Queers Need To Realize That Elections Won’t Save Us

It’s heartbreaking when a terrible man ascends to power. Every time this happens, and it’s by no means a unique experience in America, we are reminded of just how horrible our system is. And when that man is the next leader of your country — a man who campaigned trampling on your very identity — a whole lot of people crash against that realization at the same time.

Trump will be president, and he didn’t need a coup d’état to get there. He didn’t have to encourage sheriffs to deputize half of America. He merely achieved it through the normal transition of power.

That’s been happening a lot recently, hasn’t it?

Trump. W. Bush. Reagan. Our system sure is electing people every few decades who reliably upend everything for the worse, and this time will be no different. Americans will have to fight against potential rollbacks to our bodily autonomy, our healthcare, and so much more.
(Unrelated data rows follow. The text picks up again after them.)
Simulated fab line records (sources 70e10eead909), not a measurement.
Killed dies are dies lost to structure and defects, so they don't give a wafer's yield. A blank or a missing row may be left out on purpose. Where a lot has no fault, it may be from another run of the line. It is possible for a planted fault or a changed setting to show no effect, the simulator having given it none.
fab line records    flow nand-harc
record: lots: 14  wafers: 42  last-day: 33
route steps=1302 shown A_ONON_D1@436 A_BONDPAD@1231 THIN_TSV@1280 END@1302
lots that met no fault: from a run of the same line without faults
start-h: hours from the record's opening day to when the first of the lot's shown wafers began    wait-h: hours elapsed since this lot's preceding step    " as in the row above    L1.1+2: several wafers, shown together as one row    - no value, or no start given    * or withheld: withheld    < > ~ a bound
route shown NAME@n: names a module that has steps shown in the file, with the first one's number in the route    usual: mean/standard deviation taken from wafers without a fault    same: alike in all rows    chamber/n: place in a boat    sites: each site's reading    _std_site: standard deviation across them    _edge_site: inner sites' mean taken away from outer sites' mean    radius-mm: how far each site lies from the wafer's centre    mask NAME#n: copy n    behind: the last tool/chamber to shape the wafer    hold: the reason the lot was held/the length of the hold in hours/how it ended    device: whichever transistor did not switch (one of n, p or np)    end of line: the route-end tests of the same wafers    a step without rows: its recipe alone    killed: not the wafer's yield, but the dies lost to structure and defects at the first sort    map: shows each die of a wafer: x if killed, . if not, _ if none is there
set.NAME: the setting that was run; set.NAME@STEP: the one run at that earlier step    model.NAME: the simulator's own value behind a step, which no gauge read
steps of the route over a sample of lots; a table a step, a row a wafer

As us queers reckon with all the work we will have to do to preserve and expand our rights, its comes time we face the fact that the current electoral strategy has failed us and that a bottoms-up approach is needed.

Elections take too much

Every time an election goes terribly (i.e., a conservative reactionary, and in this case, a fascist gains power), I see an effort to relitigate the specifics of the campaign. What could have been done differently? What voter outreach did XYZ politician miss? What political strategy or issue did the candidate, in retrospect, need to back away from or embrace?

In essence, what and who is to blame? Is it Russia? Leftists? Young people? Those against genocide? China? What group selfishly didn’t vote, and who should we have paid more attention to?

All of these critiques focus on the substance of a particular campaign rather than on the form of how we organize — i.e., an emphasis on short-term electoral campaigns and how to run them. After every defeat, we are encouraged to reroll the dice in two and four years’ time, hoping for better results. We have to vote harder. Donate more. That’s the proposed solution repeatedly, and it’s a failure.

I think that structurally, elections can be elitist (see my reasoning here), but even if you disagree with that point, it cannot be denied how big of a drain on resources they are. Every election cycle, billions are burned in spending on staffers and ads, with this year breaking records. Billions are now spent every year, even during non-presidential cycles.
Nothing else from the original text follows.